Please join us on September 21st for a roundtable discussion on "The September 2016 Russian Duma Elections: What Happened and What Does it Mean?". This event will be chaired by...

Event Replay

Please join us on September 21st for a roundtable discussion on "The September 2016 Russian Duma Elections: What Happened and What Does it Mean?". This event will be chaired by Joshua Tucker (Director, Jordan Center) and panelists will include Timothy Frye (Columbia University), Kimberly Marten (Barnard College, Columbia University), and Lucan Way (University of Toronto).

Joshua Tucker is Professor of Politics, an affiliated Professor of Russian and Slavic Studies, and an affiliated Professor of Data Science at New York University. He is the Director of NYU’s Jordan Center for Advanced Study of Russia, a co-director of the NYU Social Media and Political Participation (SMaPP) lab, and a co-Author of the award winning politics and policy blog The Monkey Cage at The Washington Post. In 2006, he became the first scholar of post-communist politics to be awarded the Emerging Scholar Award for the top scholar in the field of Elections, Public Opinion, and Voting Behavior within 10 years of the doctorate, and in 2012 he was part of an interdisciplinary four-person team of NYU faculty to win one the National Science Foundation’s inaugural INSPIRE grants.

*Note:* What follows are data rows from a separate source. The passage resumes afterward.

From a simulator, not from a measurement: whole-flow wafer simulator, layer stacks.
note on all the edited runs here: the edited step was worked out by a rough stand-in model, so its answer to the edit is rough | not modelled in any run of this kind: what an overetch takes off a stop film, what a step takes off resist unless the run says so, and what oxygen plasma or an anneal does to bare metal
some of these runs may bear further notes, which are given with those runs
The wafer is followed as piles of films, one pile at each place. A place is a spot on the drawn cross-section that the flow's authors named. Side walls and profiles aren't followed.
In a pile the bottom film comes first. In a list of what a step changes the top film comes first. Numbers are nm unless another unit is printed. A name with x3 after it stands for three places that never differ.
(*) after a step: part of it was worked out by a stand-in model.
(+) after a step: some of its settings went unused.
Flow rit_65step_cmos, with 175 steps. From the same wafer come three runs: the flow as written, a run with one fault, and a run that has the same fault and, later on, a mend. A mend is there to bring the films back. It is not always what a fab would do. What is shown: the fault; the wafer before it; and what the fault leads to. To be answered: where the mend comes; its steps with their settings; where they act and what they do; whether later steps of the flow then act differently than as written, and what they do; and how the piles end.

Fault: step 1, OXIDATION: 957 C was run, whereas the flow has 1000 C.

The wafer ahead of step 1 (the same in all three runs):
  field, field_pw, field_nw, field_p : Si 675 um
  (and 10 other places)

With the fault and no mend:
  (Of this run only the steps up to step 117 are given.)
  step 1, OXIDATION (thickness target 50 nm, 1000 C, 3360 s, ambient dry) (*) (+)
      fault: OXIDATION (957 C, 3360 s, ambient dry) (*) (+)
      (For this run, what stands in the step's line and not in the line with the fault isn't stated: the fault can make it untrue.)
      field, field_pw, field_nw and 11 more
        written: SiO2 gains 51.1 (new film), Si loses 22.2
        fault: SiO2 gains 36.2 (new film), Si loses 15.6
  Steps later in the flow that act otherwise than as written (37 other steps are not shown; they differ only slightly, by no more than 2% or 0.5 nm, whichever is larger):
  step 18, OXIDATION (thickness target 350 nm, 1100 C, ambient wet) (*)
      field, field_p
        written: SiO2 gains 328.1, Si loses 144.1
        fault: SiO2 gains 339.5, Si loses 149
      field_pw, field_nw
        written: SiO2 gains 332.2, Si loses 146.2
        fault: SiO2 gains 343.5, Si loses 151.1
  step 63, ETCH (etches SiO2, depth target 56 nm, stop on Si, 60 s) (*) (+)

Timothy Frye (Ph.D., Columbia, 1997) is the Marshall D. Shulman Professor of Post-Soviet Foreign Policy and the Director of The Harriman Institute. Professor Frye received a B.A. in Russian language and literature from Middlebury College in 1986, an M.I.A. from Columbia's School of International and Public Affairs in 1992, and a Ph.D. from Columbia in 1997. His research and teaching interests are in comparative politics and political economy with a focus on the former Soviet Union and Eastern Europe. He is the author of Brokers and Bureaucrats: Building Markets in Russia, which won the 2001 Hewett Prize from the American Association for the Advancement of Slavic Studies, and Building States and Markets after Communism: The Perils of Polarized Democracy. Among other projects, he is working on a book manuscript, Property Rights and Property Wrongs: Institutions and Economic Development in Russia. He has worked as a consultant for the World Bank, the European Bank for Reconstruction and Development, and the U.S. Agency for International Development. He is also Director of the Center for the Study of Institutions and Development at State Research University-Higher Economics School, Moscow.

Kimberly Marten is the Ann Whitney Olin Professor of Political Science at Barnard College, and a faculty member of the Graduate School of Arts and Sciences and the School of International and Public Affairs (SIPA) at Columbia University. She directs the Program on U.S.-Russia Relations at Columbia’s Harriman Institute. She has written four books, most recently Warlords: Strong-Arm Brokers in Weak States (Cornell, 2012). Her first book, Engaging the Enemy: Organization Theory and Soviet Military Innovation (Princeton, 1993) won the Marshall Shulman Prize. She has written numerous journal articles, chapters in edited volumes, and policy opinion pieces, including for the Monkey Cage blog of the Washington Post. She is a frequent media commentator, and appeared on “The Daily Show” with Jon Stewart. She is a member of the Council on Foreign Relations.

Lucan Way received his PhD from the University of California, Berkeley and is Professor of Political Science at the University of Toronto. Way’s research focuses on democratization and authoritarianism in the former Soviet Union and the developing world. His most recent book, Pluralism by Default: Weak Autocrats and the Rise of Competitive Politics (Johns Hopkins, 2015), examines the sources political competition in the former Soviet Union. His book, Competitive Authoritarianism: Hybrid Regimes after the Cold War (with Steven Levitsky), was published in 2010 by Cambridge University Press. Way’s book and articles on competitive authoritarianism have been cited thousands of times and helped stimulate new and wide-ranging research into the dynamics of hybrid democratic-authoritarian rule.

Way has also published articles in Comparative Politics, Journal of Democracy, Perspectives on Politics, Politics & Society, Slavic Review, Studies in Comparative and International Development, World Politics, as well as in a number of area studies journals and edited volumes. His article in World Politics was awarded the Best Article Award in the ‘Comparative Democratization’ section of the American Political Science Association in 2006. Together with Steven Levitsky, Professor Way is currently writing a book, under contract with Princeton University Press, on the durability of authoritarian regimes founded in violent revolutionary struggle. He is Co-Director of the Petro Jacyk Program for the Study of Ukraine and is Co-Chair of the Editorial Board of The Journal of Democracy.